Barbara Pagh is a printmaker and papermaker who is a Full Professor in the Department of Art and Art History at URI. Pagh’s solo exhibition Passages was on view in the Main Gallery at the University of Rhode Island in 2009. In 1997 she exhibited at Keimyung University in Taegu, South Korea. Recent group exhibitions include Printmaking Now at the Grimshaw-Gudewicz Gallery, Fall River, MA; The Art of Printmaking at the Spring Bull Gallery in Newport, RI; At Issue: Prints and Social Commentary at the Beard Gallery, Wheaton College, Norton, MA; and Against Tradition at Indiana State University, Terre Haute, IN. Her work can be found in corporate and private collections. Pagh is a founding member of the Printmakers’ Network of Southern New England. She has been a member of Hera Gallery in Wakefield, RI since 1985, serves on the Board of Directors and is currently Vice President. Pagh and her husband Jeff Bertwell founded their own printshop, Queen’s River Press, in 1985. Pagh received her MA from New York University and her BA from Mount Holyoke College.
There are several themes that have appeared consistently in my work over the past 20 years that often diverge and intersect at various points. The most dominant theme has been landscape or the natural world including the American Southwest, coastal Rhode Island, the Scottish Highlands and Ireland. There is no attempt to create a realistic representation of place, but a subjective impression based on structure and color and resulting in a layering of texture and form. Images from the lithographic series Coastlines and the Woodland Series represent this aspect of my work. The resulting images require you to look at the landscape in a different way; to look closely and focus on details that might otherwise go unnoticed.
Passages was an installation that was inspired by the megalithic structures that were erected in ancient Ireland. It filled the gallery space and invited the viewer to enter a symbolic passage constructed with sheets of printed handmade paper. It is part of a series of exhibitions based on specific sites where an ancient culture left its’ mark on the landscape. Stone Paper Circle from 2002 is the first in this series and was based on stone circles in northern Scotland and the Orkneys.

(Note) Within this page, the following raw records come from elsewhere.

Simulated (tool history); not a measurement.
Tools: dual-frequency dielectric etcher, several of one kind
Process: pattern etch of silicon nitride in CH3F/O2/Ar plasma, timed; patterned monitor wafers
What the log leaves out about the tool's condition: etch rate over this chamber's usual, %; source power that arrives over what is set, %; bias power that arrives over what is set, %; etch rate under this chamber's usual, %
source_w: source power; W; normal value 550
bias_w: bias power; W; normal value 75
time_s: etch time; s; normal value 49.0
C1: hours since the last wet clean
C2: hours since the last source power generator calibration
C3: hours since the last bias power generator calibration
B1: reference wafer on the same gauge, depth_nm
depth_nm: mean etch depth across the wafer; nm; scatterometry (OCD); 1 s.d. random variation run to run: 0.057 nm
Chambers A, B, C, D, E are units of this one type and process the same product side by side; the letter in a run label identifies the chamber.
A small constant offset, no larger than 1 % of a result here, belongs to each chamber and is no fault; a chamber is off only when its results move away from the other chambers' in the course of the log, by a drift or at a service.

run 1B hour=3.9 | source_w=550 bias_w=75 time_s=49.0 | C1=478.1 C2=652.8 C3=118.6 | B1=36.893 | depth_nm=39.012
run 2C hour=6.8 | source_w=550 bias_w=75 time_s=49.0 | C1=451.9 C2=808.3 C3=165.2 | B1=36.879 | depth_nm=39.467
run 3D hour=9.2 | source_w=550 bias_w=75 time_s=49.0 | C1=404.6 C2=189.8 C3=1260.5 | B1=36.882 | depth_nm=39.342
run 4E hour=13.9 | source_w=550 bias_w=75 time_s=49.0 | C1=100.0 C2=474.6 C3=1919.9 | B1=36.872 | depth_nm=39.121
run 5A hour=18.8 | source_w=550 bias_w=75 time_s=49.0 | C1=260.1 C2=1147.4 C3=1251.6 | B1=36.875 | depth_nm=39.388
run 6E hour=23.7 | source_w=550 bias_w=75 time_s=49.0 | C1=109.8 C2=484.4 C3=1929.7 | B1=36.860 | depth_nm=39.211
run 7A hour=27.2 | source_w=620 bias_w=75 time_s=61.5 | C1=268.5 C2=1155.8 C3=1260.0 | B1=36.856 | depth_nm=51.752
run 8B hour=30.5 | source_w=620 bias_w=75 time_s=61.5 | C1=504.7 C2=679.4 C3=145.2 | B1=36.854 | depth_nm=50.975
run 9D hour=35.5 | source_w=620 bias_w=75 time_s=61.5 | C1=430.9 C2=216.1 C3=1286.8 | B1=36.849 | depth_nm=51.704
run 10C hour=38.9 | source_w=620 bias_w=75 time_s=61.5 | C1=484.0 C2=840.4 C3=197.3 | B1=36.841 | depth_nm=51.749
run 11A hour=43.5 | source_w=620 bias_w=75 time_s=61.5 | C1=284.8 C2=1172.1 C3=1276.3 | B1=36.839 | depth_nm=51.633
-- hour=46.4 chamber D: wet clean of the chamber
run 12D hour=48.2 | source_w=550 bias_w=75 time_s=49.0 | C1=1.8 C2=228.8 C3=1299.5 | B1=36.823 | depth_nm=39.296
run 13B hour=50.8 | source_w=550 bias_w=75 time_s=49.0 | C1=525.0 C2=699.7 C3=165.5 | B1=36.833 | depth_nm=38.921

Printmaking allows me to experiment with the multiple in different ways by printing different colors and varying the combinations of images. I rarely make an edition, except for group portfolios. I usually start my process with making paper. I work with abaca and made sheets of various sizes. Some of the three dimensional forms are from flax. I photograph on site and then alter the photographs on the computer in Photoshop. From those prints I make negatives and expose them on a light sensitive aluminum lithographic plate. I save the plates and often re-use them in different ways.